ICB awards

Last month I was invited to the ICB (Institute of Certified Bookkeepers) awards, also known as the Lucas after the inventor of the double entry system, Luca Pacioli. I love judging the awards as I get to see what the best bookkeepers are doing to help their clients. A good bookkeeper is worth their weight in gold.

I’m also a Champion of the ICB, an honourary position that I was awarded a few years ago. This allows me to use the CICB letters after my name along with my usual FCA.

As well as seeing the best bookkeepers take the stage to collect their awards (including some who had travelled over from the trouble in Ukraine) there were software awards too.

I was delighted when the bookkeepers voted our favourite Xero as the bookkeeping software of the year. We also have client using Freeagent which was chosen as the friendliest software; not surprising as their chief accountant, M, writes all sorts of useful guides.

Which is your favourite bookkeeping software and why?

Judge the judges 

I’ve been busy this week judging accountancy awards. 

I always love doing this as I like to learn what the best businesses are doing. But some entries are easier to judge than others. 

Entrants are asked to submit facts and figures to support their entry. As most of the judges are accountants you can expect that we will focus on these. And yet too many entries are clearly written by a marketing person with eloquent prose. Judge what your judges will be looking for. (This is even easier when you know who the judges are.) 

Awards entries are like CVs, imagine me saying “so what?” or “prove it” to every sentence on your CV. Facts, figures and evidence are import in any awards entry but even more so when your judges are accountants.  

Why to enter awards

I love judging awards as I get a sneak preview of what the best accountancy businesses are doing. It’s really exciting to see people pushing the profession forwards. This year I’m fortunate to have been asked to judge both the Accounting Excellence Awards and the Xero Awards. (My atrocious memory means that I immediately forget who has been shortlisted and who has won so you can try bribing me with chocolates as much as you like but I just can’t remember)
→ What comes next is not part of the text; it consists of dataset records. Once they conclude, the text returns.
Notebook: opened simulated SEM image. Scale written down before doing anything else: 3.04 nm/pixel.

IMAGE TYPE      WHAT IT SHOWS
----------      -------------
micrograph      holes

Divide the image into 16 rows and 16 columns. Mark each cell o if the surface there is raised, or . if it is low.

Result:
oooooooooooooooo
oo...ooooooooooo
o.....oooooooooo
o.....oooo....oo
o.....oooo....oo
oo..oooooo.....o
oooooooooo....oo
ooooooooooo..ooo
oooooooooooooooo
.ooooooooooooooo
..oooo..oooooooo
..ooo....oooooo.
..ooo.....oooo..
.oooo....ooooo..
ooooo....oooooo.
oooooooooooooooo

I also enter my books into the Business Book Awards. The Numbers Business won first place in its category in 2019 which was a really pleasant surprise for a first time author. Growing by Numbers sank without trace in 2021. And just yesterday Changing the Numbers was shortlisted in its category. We’ll find out if it wins at the big awards dinner on 16 May.  

Entering awards can feel like a lot of hassle or you may be afraid of ‘failure’ so why would you put yourself through that?

  1. Writing out your awards application helps you to realise how much good stuff your business has done.
  2. An award or shortlist helps you to stand out from your competitors
  3. Being shortlisted is as good as a win as far as your work is concerned. Making the shortlist is based on how good YOU are. The winner can depend on who else happens to have entered the same year. You might win or lose depending on your competition more than your own work.
  4. An award or shortlist is great for handling imposter syndrome
  5. An award is great for publicity as it gives you something to shout about in your local community and amongst your clients. Local papers like to hear good news although you may need a bit of an angle such as your reasons for starting the business or how you have overcome adversity.

Not all awards are created equal. Some seem to be more about making money for the organisers, either in large entry fees or selling tables at awards dinners. If the winner is dependent on paying to attend the dinner then it is not worth it.

But there are plenty of reputable awards out there.

Both the awards I judge and enter are open to anyone whether you can be there in person or not. And, if you can afford it, you can treat your team to a great night out to celebrate all their hard work. Or take along some clients to remind them that they have chosen to work with a (potential) award winner.

So go ahead and enter those awards. And let me know if you need a hand to prepare your entries.

Who should really be on Honours Lists?

Every time an Honours List is published e.g. New Year or the Queen’s (now King’s) birthday there is always somebody moaning that the recipients are less deserving than a local or national community hero.

And every year I tell the complainant that they can nominate those heroes.

If there is anybody that you think is deserving of an honour then you can use this link to put their name forward.

Who would you nominate?

How good would they feel?

What other awards can you nominate people for in your industry or local community?